What Is Blockchain Technology and How Does It Work? – TheStreet.com

Blockchain is already proving to be a gamechanger across the board for a variety of global industries-- fromfinanceto agriculture and dozens of industries in between.

Blockchain as a technology is growing robustly as a result.

According to the Global Blockchain Market Report,the market value projection for the blockchain sector will stand at over $60 billion by 2024. That's up from just $706 million in 2017.

The U.S. and China are the countries with the largest stake in blockchain solutions right now, but countries like South Korea and India are also pouring billions into the technology, and looking to catch up fast.

Still, millions of global consumers have no idea what blockchain is and how it will change the way they conduct commerce in the coming years.

Here's a closer look at the blockchain phenomenon and what it means to global industry and the consumers participating in those industries.

Broadly defined, blockchain is a distributed ledger system that offers stronger security to the real-time digital economic process. Structurally, blockchain is comprised of blocks of digitally recorded data.

According to the Global Blockchain Market Report, demand for blockchain technology is burgeoning, in key areas like finance and in technology. For example, the "largest users" of the IBM (IBM - Get Report) cloud increasingly count on blockchain to properly manage their supply chains. The report notes that 60 IBM cloud data centers see blockchain as "the top application driving growth" across the globe.

Blockchain growth has accelerated now that system developers have figured out how to harness blockchain with worldwide digital technologies.

"Digital technology is dominant worldwide," the blockchain report states. "The old mainframe digital technology managed data in batches, now digital data is managed in real-time over the internet. Blockchain brings digital technology into real-time computing systems management. It has the ability to change all aspects of the digital economy, including conducting business, delivering healthcare, shopping, enhancing education and learning, entertainment, and staying connected with a social world."

The global financial sector has been particularly aggressive -- and successful -- in bringing blockchain to the masses.

"Online payments have gained huge traction," the Global Blockchain Market Report states. "Card-based payment methods, credit and debit cards have become dominant. Blockchain supports all these changes by creating increased speed of transaction processing and greater efficiency in real-time processing."

For a major breakthrough global technology platform, blockchain's history is a relatively short one.

Essentially, blockchain traces its historical origins to 1991, when cryptographers Stuart Haber and W. Scott Stornetta published a landmark paper entitled "How to Time-Stamp a Digital Document."

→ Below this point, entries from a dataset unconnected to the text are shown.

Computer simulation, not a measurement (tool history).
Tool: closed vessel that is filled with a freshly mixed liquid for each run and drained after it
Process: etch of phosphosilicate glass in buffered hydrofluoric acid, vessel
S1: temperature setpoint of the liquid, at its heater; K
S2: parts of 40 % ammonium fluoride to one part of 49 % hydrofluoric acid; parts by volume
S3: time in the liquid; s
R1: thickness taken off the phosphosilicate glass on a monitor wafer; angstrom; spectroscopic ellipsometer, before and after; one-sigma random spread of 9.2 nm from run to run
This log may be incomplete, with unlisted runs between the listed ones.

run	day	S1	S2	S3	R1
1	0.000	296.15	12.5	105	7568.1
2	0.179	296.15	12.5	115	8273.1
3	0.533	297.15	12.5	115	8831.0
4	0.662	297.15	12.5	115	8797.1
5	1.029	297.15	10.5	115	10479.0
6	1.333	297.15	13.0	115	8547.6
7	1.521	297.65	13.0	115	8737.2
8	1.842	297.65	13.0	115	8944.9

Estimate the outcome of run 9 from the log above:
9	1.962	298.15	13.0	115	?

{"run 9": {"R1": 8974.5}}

Essentially, the duo's theme focusing on the creation of a cryptographically secured chain on blocks (called by the authors as an "immutable ledger") that could withstand any tampering of time-stamped documents.

What the authors came up with was a "digital safety-deposit box" that recorded the time and date of a specific document's creation, and electronically stored a copy of that document for safekeeping.

While Haber and Stornetta planted the seeds of blockchain in the early 1990s, it wasn't until 2008 that the technology began picking up speed. At that time, an entity (it could be a real person but nobody knows) named Satoshi Nakamoto created the first digital ledger technology called Bitcoin, which officially kicked off the global cryptocurrencies market.

Nakamoto followed up with a 2009 whitepaper on blockchain cryptocurrencies called "Bitcoin: a peer-to-peer electronic cash system" that laid out the structure of a decentralized digitalized blockchain platform that spread control out to legions of global users, with no single entity in control of the platform.

That set the stage for commercialized blockchain as the first genuine peer-to-peer distributed and secure computing ledger that could record transactions on a global scale, one block linked to another block at a time.

That gave blockchain the ultimate democratized factor -- a digital computing platform that enabled users to conduct transactions with no need for a centralized authority calling the shots, and nobody collecting fees and charges on those transactions in the process.

The platform was managed not by a centralized figure, but by an army of autonomous global users who leveraged peer-to-peer networks and a time-stamping server to conduct financial transactions (currencies at first) approved by the user themselves.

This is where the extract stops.